Kamala Harris’ Smart Move Revealed 

Vice President Kamala Harris may be doing her campaign a whole lot of good by not focusing on her race as she campaigns, according to Former President Barack Obama’s chief campaign strategist, David Axelrod.

Axelrod told CNN News Central on Wednesday that the vice president is making the right move by not focusing on her gender and race. Axelrod reminded Harris that she was not running to be the first  Black woman president but the president of the United States.

“I heard my really dear friend, and she is, Congresswoman Schakowsky, leaning into ‘I’m so excited. This is a historic thing a Black woman’ and so on. You don’t hear Kamala Harris saying that, and she’s smart not to,” Axelrod said. “She’s not running to be the first Black woman president. She’s running to be president of the United States, and she thinks she’s the best qualified and the most representative of this country as a whole, and that’s how she should run. And that’s how people should talk about her. You know, the fact is her supporters should talk about why she’s the strongest candidate, not that she’s a historic candidate. “Everybody can see that, but that’s not enough to bring the voters who they need to come along.”

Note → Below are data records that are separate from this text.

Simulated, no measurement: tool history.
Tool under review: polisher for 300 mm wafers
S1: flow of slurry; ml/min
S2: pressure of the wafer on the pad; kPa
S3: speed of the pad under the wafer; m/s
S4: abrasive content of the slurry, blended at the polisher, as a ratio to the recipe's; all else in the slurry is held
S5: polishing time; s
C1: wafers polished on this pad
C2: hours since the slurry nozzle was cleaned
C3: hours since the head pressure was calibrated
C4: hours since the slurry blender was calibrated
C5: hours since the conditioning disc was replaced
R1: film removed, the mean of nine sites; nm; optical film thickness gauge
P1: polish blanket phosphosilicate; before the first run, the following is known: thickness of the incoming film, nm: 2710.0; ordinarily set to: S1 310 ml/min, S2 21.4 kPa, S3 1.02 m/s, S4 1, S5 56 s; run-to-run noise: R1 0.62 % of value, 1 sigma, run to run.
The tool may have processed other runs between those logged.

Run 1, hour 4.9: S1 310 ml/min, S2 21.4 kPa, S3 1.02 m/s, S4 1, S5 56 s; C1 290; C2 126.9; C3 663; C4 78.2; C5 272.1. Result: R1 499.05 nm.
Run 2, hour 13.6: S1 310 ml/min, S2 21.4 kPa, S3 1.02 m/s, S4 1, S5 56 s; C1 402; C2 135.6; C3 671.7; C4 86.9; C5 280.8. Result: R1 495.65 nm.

Despite Harris’ silence on race, it still remains the main talking point among Republicans and Democrats. Republicans have put Harris under the microscope since she announced her candidacy. Rep. Tim Burchett (R-TN), in an X post, labeled Harris a diversity, equity and inclusion (DEI) hire while blasting the media for going silent on President Joe Biden’s

“The incompetency level is at an all-time high in Washington. The media propped up this president, lied to the American people for three years, and then dumped him for our DEI vice president,” Burchett wrote.

CNN host Brianna Keilar falsely accused Republicans who label Harris a DEI hire as racists.

“We heard Congressman Tim Burchett calling Vice President Harris a DEI hire, which has kind of almost become this veiled slur, I think, because we see people using it when it doesn’t even make sense. People who weren’t hired but maybe were elected,” Keilar began. “And what we see is this tends to be something that is only said about people of color or people who are not men.”